It is probably significant that the police interest in Center.UA coincides with a main story in Korrespondent.net, one of the journals bought out last year by Serhiy Kurchenko in a move widely seen as aimed at reining in the media before the 2015 presidential elections. The question on the front cover is: ‘Who is financing nongovernmental organizations in Ukraine and with what aim?’  Korrespondent is, we are told, going to devote a series of articles on this subject with the first about ‘funds financing development of democracy’. 

Just over a year ago, Rybachuk warned that a wide-scale campaign aimed at discrediting civic activists was likely in the near future.  Asked then why the authorities would be resorting to such measures, he answered that the regime didn’t  have any other ways out. “Level of confidence in it is at a record low and it basically has nothing that it can counter this with from the point of view of information. It’s effectively impossible to imagine anybody in their right mind who would defend the regime. Those who defend it do so for specific ends. They don’t support it and are simply trying to compromise opponents of the regime”. 

Level of confidence, it transpired, could fall even lower.  So too have the tactics used against civic activists and organizations, including phone hacking and serious campaigns aimed at blackening their reputation.

CHESNO, the civic initiative started by Center.UA, has been at the forefront of efforts to force parliamentarians to vote in person (as required by the Constitution) and to develop voter awareness of the democratic criteria which candidates should meet. 

Center.UA  has also been active in the making and showing of an almanac of documentaries called Open Access.  Information about continuing efforts to sabotage the film showings can be found in Access Denied  The sabotage is believed to be primarily because of one film about how Yanukovych came to effectively own the former state residence at Mezhyhirya.

Centre UA has also been working with journalists from Slidstvo.info and the “Svidomo” bureau on a project for Ukrainska Pravda in investigating corrupt activities by members of the government, including the Interior Minister Vitaly Zakharchenko.  A report alleging that Zakharchenko had used front men to gain control of the country’s only gold deposits appeared on Dec 25.

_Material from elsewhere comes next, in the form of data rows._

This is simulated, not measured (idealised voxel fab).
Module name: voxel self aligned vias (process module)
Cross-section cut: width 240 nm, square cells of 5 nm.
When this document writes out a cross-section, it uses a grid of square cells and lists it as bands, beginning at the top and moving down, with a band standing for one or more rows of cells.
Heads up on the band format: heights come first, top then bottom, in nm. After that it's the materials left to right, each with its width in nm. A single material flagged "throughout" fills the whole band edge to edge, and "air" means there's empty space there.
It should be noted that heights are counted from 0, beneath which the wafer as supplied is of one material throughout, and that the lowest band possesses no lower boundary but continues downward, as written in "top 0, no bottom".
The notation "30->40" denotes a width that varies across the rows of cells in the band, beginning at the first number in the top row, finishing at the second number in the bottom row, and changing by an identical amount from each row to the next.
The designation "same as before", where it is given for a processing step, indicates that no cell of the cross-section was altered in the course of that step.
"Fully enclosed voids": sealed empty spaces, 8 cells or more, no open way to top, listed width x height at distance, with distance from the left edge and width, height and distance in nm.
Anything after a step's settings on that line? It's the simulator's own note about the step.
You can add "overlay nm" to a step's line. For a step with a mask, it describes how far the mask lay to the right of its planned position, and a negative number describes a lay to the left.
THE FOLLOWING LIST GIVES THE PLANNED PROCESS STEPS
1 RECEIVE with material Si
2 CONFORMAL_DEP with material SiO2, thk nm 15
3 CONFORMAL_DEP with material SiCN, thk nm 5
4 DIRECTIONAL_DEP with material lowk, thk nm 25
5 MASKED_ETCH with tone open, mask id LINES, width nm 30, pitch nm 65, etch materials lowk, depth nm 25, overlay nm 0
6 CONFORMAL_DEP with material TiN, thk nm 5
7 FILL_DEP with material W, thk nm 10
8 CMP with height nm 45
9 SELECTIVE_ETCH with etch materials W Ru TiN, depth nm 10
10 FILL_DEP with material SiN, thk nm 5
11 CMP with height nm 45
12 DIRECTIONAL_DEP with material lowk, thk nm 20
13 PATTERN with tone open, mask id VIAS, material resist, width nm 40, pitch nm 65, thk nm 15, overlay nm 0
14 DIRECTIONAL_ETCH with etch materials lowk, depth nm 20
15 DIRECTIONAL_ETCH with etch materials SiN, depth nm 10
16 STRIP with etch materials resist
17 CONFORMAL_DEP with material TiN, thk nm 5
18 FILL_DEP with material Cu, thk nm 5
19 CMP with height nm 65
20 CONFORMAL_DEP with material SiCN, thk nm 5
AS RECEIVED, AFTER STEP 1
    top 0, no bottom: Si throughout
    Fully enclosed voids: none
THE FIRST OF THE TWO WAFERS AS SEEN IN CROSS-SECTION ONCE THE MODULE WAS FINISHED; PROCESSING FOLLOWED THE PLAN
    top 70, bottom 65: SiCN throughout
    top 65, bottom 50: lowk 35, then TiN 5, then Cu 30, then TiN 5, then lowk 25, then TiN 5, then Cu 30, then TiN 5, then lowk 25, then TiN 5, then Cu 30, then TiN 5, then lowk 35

If Zakharchenko, those behind the privatization of Mezhyhirya or others in authority consider the allegations against them to be false, they should openly state their position.  With transparency and openness not values held high by those currently in power, sabotage of film showings, hacking of personal email addresses, various forms of intimidation including the current money laundering allegations against a civic organization, suspicions are otherwise inevitable. 

Center.UA has called on the diplomatic community, on international and human rights organizations to follow this worrying development and to urge the government to stop persecuting NGOs.  Out of solidarity in the first instance, but also self-defense, it is a call worth heeding.